Santa Monica ban cannot stand, FAA rules
The FAA issued a 57-page opinion early last month affirming its decision that the City of Santa Monica, Calif., does not have the ability to prevent certain types of large business jets from operating at Santa Monica Airport. Following a July 2002 recommendation from the Santa Monica Airport Commission, the City Council in March 2008 enacted an ordinance prohibiting operation of approach category C and D aircraft (with approach speeds greater than 121 knots). After the FAA’s legal moves put a halt to the ordinance, the city appealed.
The FAA’s latest decision noted that “The City is bound under Grant Assurance 22 ‘to make its airport available as an airport for public use on fair and reasonable terms and without unjust discrimination to all types, kinds and classes of aeronautical uses.’” The city received nearly $10.2 million in federal airport improvement grants through 2003. The category C and D ban, the FAA wrote, “Is unjust and not necessary for the safe operation of the airport.”

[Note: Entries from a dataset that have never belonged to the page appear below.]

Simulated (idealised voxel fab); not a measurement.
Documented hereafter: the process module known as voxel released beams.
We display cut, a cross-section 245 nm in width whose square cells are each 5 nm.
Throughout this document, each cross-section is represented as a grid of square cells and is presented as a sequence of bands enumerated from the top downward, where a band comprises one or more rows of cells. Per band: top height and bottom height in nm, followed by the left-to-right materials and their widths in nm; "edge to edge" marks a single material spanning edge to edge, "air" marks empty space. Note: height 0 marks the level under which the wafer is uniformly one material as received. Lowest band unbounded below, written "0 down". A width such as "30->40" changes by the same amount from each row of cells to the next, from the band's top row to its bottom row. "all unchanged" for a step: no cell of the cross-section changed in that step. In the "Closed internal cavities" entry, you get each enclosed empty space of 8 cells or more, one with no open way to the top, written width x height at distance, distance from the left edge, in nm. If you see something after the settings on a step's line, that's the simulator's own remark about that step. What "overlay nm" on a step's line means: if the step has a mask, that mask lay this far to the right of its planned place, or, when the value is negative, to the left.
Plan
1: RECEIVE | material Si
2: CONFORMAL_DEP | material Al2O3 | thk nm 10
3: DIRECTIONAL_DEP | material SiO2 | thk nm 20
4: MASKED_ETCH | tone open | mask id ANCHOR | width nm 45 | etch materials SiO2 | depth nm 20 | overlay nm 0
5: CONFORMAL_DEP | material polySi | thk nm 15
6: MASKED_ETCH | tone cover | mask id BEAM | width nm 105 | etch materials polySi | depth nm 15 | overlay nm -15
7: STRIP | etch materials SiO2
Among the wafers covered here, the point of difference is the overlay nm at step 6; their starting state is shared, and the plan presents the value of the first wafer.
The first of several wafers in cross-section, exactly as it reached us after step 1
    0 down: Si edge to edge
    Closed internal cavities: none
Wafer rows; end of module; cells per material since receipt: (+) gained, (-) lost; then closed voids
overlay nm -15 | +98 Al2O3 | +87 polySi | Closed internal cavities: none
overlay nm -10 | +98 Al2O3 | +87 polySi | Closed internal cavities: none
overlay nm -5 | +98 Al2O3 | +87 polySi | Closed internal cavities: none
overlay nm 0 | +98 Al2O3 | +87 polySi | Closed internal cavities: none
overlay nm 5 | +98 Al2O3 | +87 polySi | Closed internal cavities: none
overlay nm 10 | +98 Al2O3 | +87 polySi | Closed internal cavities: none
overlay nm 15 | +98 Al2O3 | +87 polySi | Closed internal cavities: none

The city said that there were 7,670 category C and D aircraft operations last year, which equals about 7 percent of annual operations. About half of those are fractional trips and many of the remainder are charter flights. Before the Santa Monica City Council passed the ordinance last year, the FAA recommended that the city install a 70-knot Engineered Material Arresting System bed at the end of Runway 21, which is the most-used runway at Santa Monica Airport. Other recommendations included creating a pilot awareness program, moving hold lines and buying property to establish a runway protection zone. The city rejected those recommendations and tried to enact the ban. The city had 30 days from the July 8 issue date to appeal.